CSW Does Board Games: Mansions Of Madness 2nd Edition

I was a big fan of the first edition of Fantasy Flight Games' Mansions of Madness. It was a fantastic 1 vs many Lovecraftian mystery game. It had some major issues, though; It took a VERY long time to set up, and if the GM makes a mistake, it can render the scenario unwinnable. In addition, some of the mechanics were unwieldy, and there were SO MANY tokens and cards to keep track of.

Cooperative games that tell a story are my favorite types of games, so when I heard that the 2nd edition of MoM did away with the GM role, and allowed all players to solve the mystery together, I was very excited. The first thing I did after arriving at Gencon 2016 was waiting in line to buy the new game. Since then, I have played it several times. I have played it solo, and in groups of 2 and 4. I have played multiple story scenarios. Spoiler free review: I really enjoy this game. All monsters and GM work is handled by an app that runs on tablet/phone/computer. It has music, sound effects, and some narration. There is little to no setup besides starting the app and selecting a scenario. Each time you reveal a new room or location, the app describes everything you see there and instructs you on where to place the various tokens and features. Characters have different stats, and each stat just tells you how many dice you roll when the app instructs you to take a stat test. There are successes and failures. You add up the successes, and good or bad things happen. There are also puzzles that need to be solved via the app. In my experience, things move more smoothly if one person is responsible for handling the app, and reading all the content out loud.

Now, it is spoiler time. I am going to talk about our latest game, and while I will not ruin all the details, I am going to mention some things about the "Escape From Innsmouth" scenario. If you do not want to see spoilers, please stop reading.

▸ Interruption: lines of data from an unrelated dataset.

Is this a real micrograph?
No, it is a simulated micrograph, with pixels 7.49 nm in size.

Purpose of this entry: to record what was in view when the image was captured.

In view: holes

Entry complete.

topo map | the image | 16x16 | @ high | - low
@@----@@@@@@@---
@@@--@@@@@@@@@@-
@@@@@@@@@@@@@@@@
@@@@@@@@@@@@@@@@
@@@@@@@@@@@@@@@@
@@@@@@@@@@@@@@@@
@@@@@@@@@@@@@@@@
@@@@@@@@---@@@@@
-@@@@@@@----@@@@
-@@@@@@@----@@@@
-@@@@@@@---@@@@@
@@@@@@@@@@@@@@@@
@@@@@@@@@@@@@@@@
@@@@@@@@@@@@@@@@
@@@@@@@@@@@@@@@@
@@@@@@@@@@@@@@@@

Seriously... spoilers. Stop now.


Tim and I (each controlling 2 characters) were tasked with visiting the town of Innsmouth to research the history of one of their founding families. While there we noticed many strange occurrences, and decided that we needed to leave the town asap. We started the game holed up in a hotel room, waiting until morning so we could leave the town on the next ferry.


Clearly the townsfolk didn't like us looking into the town's past. An angry mob tried to break into the hotel to do unspeakable things to us. At this point, we found a back way to exit the hotel, and began gathering clues by exploring the town, including shops, and alleyways. We started to uncover clues about the town's founders, and found a potential way to escape the island. By using a radio, we contacted a fishing boat offshore. They said they would come rescue us, but we needed to find a missing FBI agent, light a fog lamp so they could safely navigate the dark waters, and ring the clocktower bell to alert them that we were ready to go. Finally, a plan!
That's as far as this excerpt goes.